Home India Politics People wanted change of guard, say Left veterans

People wanted change of guard, say Left veterans

By Pradipta Tapadar, IANS,

Kolkata : Veteran leaders who served in West Bengal’s first Left Front ministry of Jyoti Basu feel that the alliance was voted out this time as as the public got annoyed by the “un-communist” culture of a section of its leaders and they wanted a change of guard.

The Left should introspect why it failed to read the pulse of the people and must caution the Trinamool Congress, which is set to form the new government, that the same fate awaited them if they too failed to deliver, they said.

“The people desperately wanted a change and they have got it. They were fed up with the un-communist culture and corruption of a section of party workers,” Debobrato Bandopadhyay, state secretary of the Revolutionary Socialist Party (RSP), told IANS.

Bandopadhyay handled the jail and panchayat ministry in the first Left Front government, which came to power in 1977 and remained a minister for 24 years at a stretch in five Left governments till 2001.

The RSP is an ally of the 10-party Left Front.

The Trinamool Congress-Congress alliance decimated the 34-year old Left Front government by bagging 227 seats in the 294-member state assembly.

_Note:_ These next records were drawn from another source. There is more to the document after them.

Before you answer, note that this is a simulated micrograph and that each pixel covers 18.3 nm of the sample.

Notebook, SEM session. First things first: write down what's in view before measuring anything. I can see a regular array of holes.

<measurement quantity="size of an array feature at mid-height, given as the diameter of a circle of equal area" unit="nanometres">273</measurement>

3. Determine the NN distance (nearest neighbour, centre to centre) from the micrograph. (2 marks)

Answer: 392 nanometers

Mohammad Amin, who was transport minister between 1977 and 1982, said the Left would have to analyse the reasons for their defeat.

“We have accepted our defeat. People have rejected us. We have to introspect and analyse to find out why we failed and couldn’t understand the pulse of the people,” said Amin, a Communist Party of India- Marxist (CPI-M) politburo member.

“We have to analyse our defeat and continue our struggle,” he said.

Amin was later allotted the portfolios of minority affairs and labour between 1996 and 2006.

Hashim Abdul Halim, legislative and judicial minister in the first Basu ministry, recalled the historic victory that had followed a long struggle.

From 1982 he has been the assembly speaker and created a record by presiding over the house for 29 years.

“It’s the common masses who create history. In 1977, history was created after a long struggle. Now the people have voted us out. If Trinamool works well, it will remain. Otherwise it will also be voted out,” said Halim.